In week 1, Andrew explains the GD algorithm and we implement it in the lab. I’m having trouble consolidating Andrew’s theoretical explanation, and the implementation of the algorithm in practice:

Andrew’s description of GD is that the algorithm starts in an arbitrary location, and then proceeds towards the location that minimises the cost.

The way the algorithm works however, is that it runs over all m training examples and updates the parameters w and b.

My question is:
In Andrew’s description, the advancement towards the minimum, is on a path. It doesn’t have to be a straight path, but it is a path. The algorithm however, runs all over the space, from one training example to another. The training examples are not sorted, and so the algorithm computes and updates parameters in one location, then jumps to another training example which is not necessarily alongside the previous one. How can the theoretical explanation, and the actual implementation be reconciled?

Hi,
It requires the math to understand the theory. That somehow professor Ng avoid to make things simpler. As he often says ‘dont worry about the math’. Here is the [link](Gradient descent (article) | Khan Academy you can look at to understand about the algorithm.

In addition, you get a chance to implemet that algorithm from scratch in the programming exercises.

What you sent in the link is the same explanation Andrew gives. It does not explain why going over all unsorted training examples will produce an advancement in one direction.

This really comes down to the concept of continuity. When we think of a smooth (C^1) surface or curve, we think of “traveling” along the curve until we reach the global minimum (remember we’re working with convex functions here). But with examples, think of this as picking random points to travel to instead of a structured path. The beauty of the gradient descent is that with enough picked points you can still reach the global minimum. Indeed, the idea of continuity is that ANY path you pick must take you to the same location when minimizing. In 1D (a line) you can only travel left and right (left-side and right-side limits) and those two paths must agree. In n-dimensional configurations, you must be able to take ANY path. Hope this helps!

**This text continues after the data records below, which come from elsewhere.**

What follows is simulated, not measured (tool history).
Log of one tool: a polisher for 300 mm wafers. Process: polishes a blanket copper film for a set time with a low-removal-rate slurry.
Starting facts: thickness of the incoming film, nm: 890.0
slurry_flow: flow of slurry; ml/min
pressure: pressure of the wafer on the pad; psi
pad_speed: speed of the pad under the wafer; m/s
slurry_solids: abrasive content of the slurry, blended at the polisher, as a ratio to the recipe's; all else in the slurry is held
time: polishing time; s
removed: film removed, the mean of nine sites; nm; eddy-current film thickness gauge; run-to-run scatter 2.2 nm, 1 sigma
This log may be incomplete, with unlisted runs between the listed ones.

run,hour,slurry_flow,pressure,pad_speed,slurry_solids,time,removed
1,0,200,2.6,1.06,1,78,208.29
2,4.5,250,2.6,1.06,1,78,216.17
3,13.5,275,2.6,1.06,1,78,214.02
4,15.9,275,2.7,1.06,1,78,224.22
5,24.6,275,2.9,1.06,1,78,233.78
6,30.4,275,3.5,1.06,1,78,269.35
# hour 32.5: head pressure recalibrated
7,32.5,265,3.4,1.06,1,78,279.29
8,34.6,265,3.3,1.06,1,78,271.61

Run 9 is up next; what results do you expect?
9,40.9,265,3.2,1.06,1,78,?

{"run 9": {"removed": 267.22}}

Gradient Descent is a medium to find the lowest loss a model can have. This is generally known as global minimum.

How do we find that?

We subtract the minimum change in weight from the old weight. The other parameters like the learning rate also helps in cutting down the loss. Lower learning rate makes the weight change lower.

We pick random values and move down the slope. It continues till we reach the minima or the lowest value of the loss.

The losses can be calculated with the help of MSE (for regression) and cross entropy (for classification)